Blue Nude III 1952 - Henri Matisse as featured in Phaidon's Body of Art

My Body of Art - Flavia Frigeri on Blue Nude III

We ask prominent artists, curators, collectors and academics to talk about how an artist's work affected their work. Today Tate Matisse Cut-Outs curator Flavia Frigeri discusses Matisse's Blue Nude III as featured in Body of Art

This week we're excited and proud to be publishing one of the most eagerly awaited and important books in Phaidon's illustrious history. It's called Body of Art and it's unique in being much more than just a book of figurative works. Rather, it offers a look at the way the human body has informed art and been manipulated by artists across cultures and throughout time. It’s not a chronological history but a highly topical look at how the body and art have merged to express a variety of messages, including themes of power, identity, beauty, emotion, gender and absence. The selection of the works included has been intrepid, and may be controversial to some, but we really believe it will prompt a dialogue about the human experience that is intellectually engrossing and intrinsically newsworthy.

The conversation has already started. So, in the coming weeks and months, with our friends over at Artspace, we will be bringing you some thoughts and views on the work contained in the book and how that work has impacted on the countless inspired and inspring artists we at Phaidon have worked with over the years. You'll hear from artists as diverse as Luc Tuymans and Zhang Huan on how they've incorporated and made the body the core of their work. You'll hear from authors Judith Zilczer and David Carier about how the body ingnited a love of art in their formative years and you'll hear how an appreciation of the human body shaped the work of photographers as diverse as Tina Barney and Joel Meyerowitz. All in all it will add up to a recognition of the importance the human body has played to art, artists and the wider art world over millennia. 

We begin today with the thoughts of Tate Curator Flavia Frigeri, the woman behind the biggest show in the Tate's history, Mattise The Cut-Outs and her thoughts on - what else - Matisse's Blue Nude III, just one of the many works featured in Body of Art.

 

Flavia Frigeri photographed in front of Matisse's The Dragon at The Cut-Outs at Tate Modern 2014
Flavia Frigeri photographed in front of Matisse's The Dragon at The Cut-Outs at Tate Modern 2014

You may already know that this particular piece is one of a series of four nudes that Henri Matisse made in the spring of 1952, each a simplified silhouette in blue showing a woman with her arm crooked behind her head. Large sheets of paper were painted by Matisse's assistants in single shades of gouche paint. Once they were dry, Matisse would cut the sheets into shapes before his assistants, under his instruction, fastened them to the wall of his studio with pins, positioning the painted paper in the patterns he desired. The cut-outs re-energised Matisse in his final years when, after a botched operation and with failing eyesight, he was confined to his wheelchair and bed. 

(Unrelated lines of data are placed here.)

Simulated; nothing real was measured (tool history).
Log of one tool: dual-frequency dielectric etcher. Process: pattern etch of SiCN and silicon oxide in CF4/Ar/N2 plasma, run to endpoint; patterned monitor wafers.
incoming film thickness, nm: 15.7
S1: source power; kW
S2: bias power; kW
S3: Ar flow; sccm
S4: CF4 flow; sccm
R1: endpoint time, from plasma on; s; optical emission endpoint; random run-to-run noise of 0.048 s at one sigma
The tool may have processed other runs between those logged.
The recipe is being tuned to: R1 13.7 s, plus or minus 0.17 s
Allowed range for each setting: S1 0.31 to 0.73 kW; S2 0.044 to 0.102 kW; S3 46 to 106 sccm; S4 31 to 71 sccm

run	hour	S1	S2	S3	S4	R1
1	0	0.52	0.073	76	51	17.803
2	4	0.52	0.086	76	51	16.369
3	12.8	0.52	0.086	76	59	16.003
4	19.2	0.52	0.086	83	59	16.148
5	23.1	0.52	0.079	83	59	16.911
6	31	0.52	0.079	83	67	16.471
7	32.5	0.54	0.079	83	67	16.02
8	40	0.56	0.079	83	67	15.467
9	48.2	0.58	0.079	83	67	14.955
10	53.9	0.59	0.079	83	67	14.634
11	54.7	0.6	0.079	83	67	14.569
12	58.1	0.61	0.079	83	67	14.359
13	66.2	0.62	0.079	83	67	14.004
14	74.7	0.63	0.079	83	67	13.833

More importantly, perhaps, they also answered one of the central questions of Matisse's own artistic life; how to seamlessly combine line with colour. They allowed him, in essence, to 'draw' directly into the colour in a process he described as 'painting with scissors'.

We asked Flavia Frigeri about the moment that The Blue Nudes arrived at the Tate show she was curating in 2014.

"It was really exciting when they arrived. I had seen the four of them at an exhibition a year or two before our show in Paris. But they were on one wall; they were quite tight together at that point. The emphasis wasn’t so much on them as protagonists. They were part of a larger show with many other things. And when they arrived at the Tate, because we had a whole room just for them (and the very early sculptures he made in the 1910s), it was so exciting because you slowly began to realise how they dominate a space on their own. They can dominate even a huge room with their power and ability to take over a space.

 

Our Body of Art book
Our Body of Art book

"The interesting thing about The Blue Nudes, is that he was making them at what was a very physically challenging time for him," Flavia went on. "So they became, in many ways, the limits he was facing with his own body and they became his strength in tying together all of the things he’d believed in and had done before. 

"The Blue Nudes are the absolute summation of everything he had done. The body, the female figure, the line, the colour and the sculpture – but by that point so stripped down that it’s kind of the ultimate or peak of what he could have ever done in that form. 

"That’s why I think they’ve also become very iconic. With his work before that the body was still voluptuous - it was still very feminine - whereas in The Blue Nudes they’re almost these genderless figures. They are so … essential. But it’s the kind of ‘essential’ that you can only reach once you’ve done everything else. Once you’ve drawn for years, once you’ve painted for years, once you’ve sculpted for many years - it’s only then that the Blue Nudes can happen."